Yesterday, the Federal Housing Finance Agency (FHFA) announced that the maximum conforming loan limits for mortgages acquired by Fannie Mae and Freddie Mac in 2013 will remain at existing levels. For most of the country, the loan limit will be $417,000 for one-unit properties.

The loan limits are established under the terms of the Housing and Economic Recovery Act of 2008 (HERA) and are calculated each year. The law sets loan limits as a function of median home values in local areas. While some counties saw increases in home prices in 2012, no loan limit increases were evident after other HERA terms such as the statutory ceiling and floor were taken into account, FHFA explained.

The maximum conforming loan limits for one-unit properties—which have applied to loans originated since October 1, 2011—are $417,000 in most locations but as high as $625,500 in certain high-cost markets. A list of the 2013 maximum conforming loan limits for all counties and county-equivalent areas is available on FHFA’s website.

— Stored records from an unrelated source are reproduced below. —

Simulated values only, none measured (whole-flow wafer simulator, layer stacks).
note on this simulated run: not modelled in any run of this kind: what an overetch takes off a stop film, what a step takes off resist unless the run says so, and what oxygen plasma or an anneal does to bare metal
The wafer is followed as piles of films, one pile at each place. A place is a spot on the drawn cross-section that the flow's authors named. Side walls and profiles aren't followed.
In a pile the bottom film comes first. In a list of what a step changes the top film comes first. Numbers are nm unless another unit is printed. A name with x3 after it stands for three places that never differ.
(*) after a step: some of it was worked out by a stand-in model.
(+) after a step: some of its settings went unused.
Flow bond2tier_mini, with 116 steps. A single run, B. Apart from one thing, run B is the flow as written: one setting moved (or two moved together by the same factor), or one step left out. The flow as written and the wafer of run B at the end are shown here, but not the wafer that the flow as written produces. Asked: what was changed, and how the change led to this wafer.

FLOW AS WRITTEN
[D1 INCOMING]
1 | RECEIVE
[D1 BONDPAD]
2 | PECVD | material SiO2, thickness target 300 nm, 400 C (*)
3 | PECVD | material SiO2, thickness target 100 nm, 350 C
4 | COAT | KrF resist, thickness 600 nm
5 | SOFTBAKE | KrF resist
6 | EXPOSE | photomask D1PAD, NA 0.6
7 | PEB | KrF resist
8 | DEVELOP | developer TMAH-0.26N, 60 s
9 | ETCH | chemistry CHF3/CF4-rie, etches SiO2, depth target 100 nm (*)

For loans originated prior to October 2011, the maximum loan limit was raised to as much as $729,750 in high-cost areas-that’s when FHFA and the administration opted to lift the ceiling for loans the GSEs were allowed to purchase to compensate for tight credit conditions and a virtually non-existent private investor market during the housing crisis. That higher limit was permitted under legislation that is not applicable to loans originated in 2013.